Andy Jervis (pictured), Dante Peters and Martin Strutt discuss various methods of cutting unnecessary business costs.
Director, Chesterton House Financial Planning
Our productivity took a big step forward several years ago when we started recording time spent on clients’ affairs. We were shocked to find how much time, and therefore cost, was being spent in preparing and holding regular review meetings.
One of our primary concerns was that different financial planners were happy to create their own little sub-systems around our process, meaning that we were not only continually reinventing the wheel, but also delivering wheels in many different shapes. This issue has come to the fore over the past two years as we have assimilated two other practices into our business.
Trying to get experienced, headstrong and independently minded planners to agree on common processes can be worse than pulling teeth, but we have seen a number of efficiency gains as we have managed to hammer out processes on which all of our team can agree.
Being more time efficient
Perhaps the most significant issue that arose from our analysis of recorded time was the amount of time and effort being put into one-off transactions or queries that arose in between our normal client meetings. Rather than seeking to respond to client queries immediately, our starting position is now to ask whether this is something that can be put on the next meeting agenda, the date of which has typically already been agreed. Obviously there are some things that cannot wait for attention, but it is surprising how few these are if you stop to ask the question.
The key is to be clear about client expectations and to explain the consequences of actions. Over time, clients can be trained to work in a way that is better for them and significantly more time efficient.

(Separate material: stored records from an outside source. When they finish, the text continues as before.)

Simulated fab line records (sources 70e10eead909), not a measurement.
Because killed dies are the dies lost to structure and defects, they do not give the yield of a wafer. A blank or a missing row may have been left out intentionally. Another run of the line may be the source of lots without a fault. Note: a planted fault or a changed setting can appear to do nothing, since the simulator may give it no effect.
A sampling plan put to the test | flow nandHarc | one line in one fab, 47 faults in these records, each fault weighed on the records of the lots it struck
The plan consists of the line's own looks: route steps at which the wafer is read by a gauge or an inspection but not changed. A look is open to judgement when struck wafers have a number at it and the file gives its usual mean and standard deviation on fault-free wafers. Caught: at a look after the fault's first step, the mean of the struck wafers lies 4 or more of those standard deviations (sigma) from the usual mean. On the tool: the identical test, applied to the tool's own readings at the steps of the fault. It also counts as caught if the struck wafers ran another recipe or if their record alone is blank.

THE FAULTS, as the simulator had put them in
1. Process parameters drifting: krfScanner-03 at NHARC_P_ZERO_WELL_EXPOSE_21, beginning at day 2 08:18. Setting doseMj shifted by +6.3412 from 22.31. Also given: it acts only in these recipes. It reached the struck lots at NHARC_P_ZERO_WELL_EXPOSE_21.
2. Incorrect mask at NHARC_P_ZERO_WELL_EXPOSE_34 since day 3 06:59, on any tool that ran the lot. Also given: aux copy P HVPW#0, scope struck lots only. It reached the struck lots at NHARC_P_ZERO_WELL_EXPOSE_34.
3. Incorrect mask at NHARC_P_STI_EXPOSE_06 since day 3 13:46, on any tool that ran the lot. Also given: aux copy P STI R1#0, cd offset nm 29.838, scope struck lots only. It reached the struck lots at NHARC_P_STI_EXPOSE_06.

Director, Magus Wealth Management
We have always used technology as much as possible as a way of driving down costs.
We have done a cost saving exercise in the past, and the result was that we now have a remotely hosted server. We used to have three servers in our office, but the expense added up. We had one server for one function and one for another.
These servers also took up extra square footage we needed to buy for our office when we did not have to. Now the data is remotely housed. We do not have to worry about hiring IT engineers now either.
The hosting cost is £100 a month per user, and it is done by hiring a rack at a business in Canary Wharf. The costs make more sense for a smaller firm such as ours, which has 10 people. If we had more than 50 employees, for example, then remote hosting would become less cost-efficient because we would have to keep increasing the servers. Smaller firms also gain the disaster recovery capability of a larger company.
Another cost-saving trick is to be clever about software licences. You do not need to have a user licence for every staff member if they are not always in at the same time or using the same software at the same time. I have eight staff and most of them are only here some of the time.
We use shared desktops, meaning we can work with others both inside and outside the office quickly. We also use Skype, which is free, for all our communications, rather than a telephone.
Managing director, Collingbourne Wealth Management
We share ideas, investment strategies and marketing literature with other advisers. We pool ideas, so I would not call it simply a cost-saving exercise. What it means is not having to put as much time and effort into finding information and research, or not paying an agency for such information when it can be obtained from other advisers.
Working as the sole IFA at a firm can be a lonely business, so forming these pools helps psychologically as well as financially. In isolation, it is harder to get an idea of what works well and what does not.
The sorts of things I spend money on are technology, data services and research suppliers. Ideally I would like all of these things to be useful, but that is not always the case.
Over time you accumulate subscriptions to various companies. I had around 10 after a year or two of running the firm, but you need to make sure they are still useful to your business. It is the nature of businesses to change, so make sure you are not paying for anything you do not need any more.
Just because you see yourself as a new model adviser, do not just button yourself down. You need to constantly review.
If you want to start sharing resources, you have to be clear about what your objectives are and then only work in terms of having this common objective. Otherwise it will not work.
An example of where I have partnered with a business that is highly aligned to my own is my paraplanner. I share a paraplanner with another firm, but only because we share the same basic proposition. The paraplanner is based in my office, but using technology they are able to switch seamlessly between my clients and the other firm’s clients, while preserving confidentiality. The other firm is hundreds of miles away, but we each pay half the paraplanner’s salary.